Selected Presentations
M. Croci, G. N. Wells, Reduced- and mixed-precision finite element kernels, FEniCS 2024. Simula Research Laboratory, Oslo, Norway, (2024). Download.
In this talk we investigate the effect of rounding errors in the computation of finite element (FE) kernels and we develop strategies for reduced- and mixed-precision acceleration using half-precision floating point formats. Possible applications of this work include: reduced- and mixed-precision preconditioning, linear and nonlinear solvers, and timestepping methods.
The popularity of artificial intelligence has pushed for the design of computer architectures that are increasingly faster at performing computations using fewer bits. For instance, 16-bit half-precision computations are over 32 times more efficient than double precision computations on NVIDIA H100 GPU tensor cores. However, reducing the precision leads to a significant increase in rounding errors and extreme care must be taken during algorithmic design.
With the objective of exploiting these new chip capabilities in FE methods, we focus on FE cell kernels for matrix assembly. By analysing the algorithm used by FFCx, we show that the total rounding error is comprised of two terms:
- A geometry term depending on the condition number of the Jacobian of the map to the reference cell.
- A quadrature term growing with the number of quadrature nodes. Based on this analysis, we propose a strategy for obtaining machine-accurate results at negligible efficiency loss via a mixed-precision treatment.

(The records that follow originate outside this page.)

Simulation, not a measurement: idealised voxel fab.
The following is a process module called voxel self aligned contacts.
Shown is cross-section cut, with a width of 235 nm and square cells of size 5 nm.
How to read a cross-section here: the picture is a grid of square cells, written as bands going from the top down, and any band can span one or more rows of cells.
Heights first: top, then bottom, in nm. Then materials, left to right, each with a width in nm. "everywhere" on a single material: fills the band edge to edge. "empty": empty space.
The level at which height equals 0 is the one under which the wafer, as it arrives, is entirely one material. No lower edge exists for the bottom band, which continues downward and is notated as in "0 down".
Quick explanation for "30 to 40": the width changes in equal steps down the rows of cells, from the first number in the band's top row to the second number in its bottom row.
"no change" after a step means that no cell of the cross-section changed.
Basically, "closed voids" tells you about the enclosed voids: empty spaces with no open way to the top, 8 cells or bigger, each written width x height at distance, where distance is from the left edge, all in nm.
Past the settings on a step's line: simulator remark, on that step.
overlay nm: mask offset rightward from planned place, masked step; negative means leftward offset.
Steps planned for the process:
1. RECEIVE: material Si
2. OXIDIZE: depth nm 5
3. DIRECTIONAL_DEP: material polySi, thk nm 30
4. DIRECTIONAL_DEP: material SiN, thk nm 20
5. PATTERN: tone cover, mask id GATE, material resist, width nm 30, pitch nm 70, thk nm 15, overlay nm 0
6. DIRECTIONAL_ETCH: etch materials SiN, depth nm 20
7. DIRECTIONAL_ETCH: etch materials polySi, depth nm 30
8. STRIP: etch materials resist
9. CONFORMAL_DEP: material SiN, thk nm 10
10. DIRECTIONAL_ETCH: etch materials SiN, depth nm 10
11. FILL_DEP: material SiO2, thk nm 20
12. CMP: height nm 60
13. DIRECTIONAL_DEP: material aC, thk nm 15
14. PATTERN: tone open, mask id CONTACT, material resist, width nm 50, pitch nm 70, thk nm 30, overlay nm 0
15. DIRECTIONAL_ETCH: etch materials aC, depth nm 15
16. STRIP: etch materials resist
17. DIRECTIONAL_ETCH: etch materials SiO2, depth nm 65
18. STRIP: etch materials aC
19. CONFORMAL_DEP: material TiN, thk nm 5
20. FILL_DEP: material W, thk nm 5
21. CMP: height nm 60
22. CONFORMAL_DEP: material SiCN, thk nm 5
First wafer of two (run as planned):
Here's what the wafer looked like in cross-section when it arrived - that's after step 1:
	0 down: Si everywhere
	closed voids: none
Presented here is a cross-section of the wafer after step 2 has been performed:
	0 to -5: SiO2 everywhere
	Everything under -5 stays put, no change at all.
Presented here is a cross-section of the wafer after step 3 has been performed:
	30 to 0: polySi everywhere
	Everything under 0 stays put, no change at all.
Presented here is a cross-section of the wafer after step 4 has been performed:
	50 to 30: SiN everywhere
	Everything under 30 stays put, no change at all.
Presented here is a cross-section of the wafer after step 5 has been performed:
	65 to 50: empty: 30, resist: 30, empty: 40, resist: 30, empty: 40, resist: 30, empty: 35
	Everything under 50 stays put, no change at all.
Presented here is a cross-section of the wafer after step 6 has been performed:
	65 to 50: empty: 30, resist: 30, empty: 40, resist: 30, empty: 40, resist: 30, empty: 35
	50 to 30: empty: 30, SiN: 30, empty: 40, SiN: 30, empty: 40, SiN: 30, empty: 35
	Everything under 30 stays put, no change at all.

While this is currently work in progress, early-stage numerical experiments on Intel Sapphire Rapids CPUs show appreciable speedups compared to their double precision equivalents and support our theoretical findings. Additionally, we show how the latest Sapphire Rapids AMX-BF16 registers and instructions offer great promise for further incresing accuracy and speed (although compiler and/or register improvements would be needed).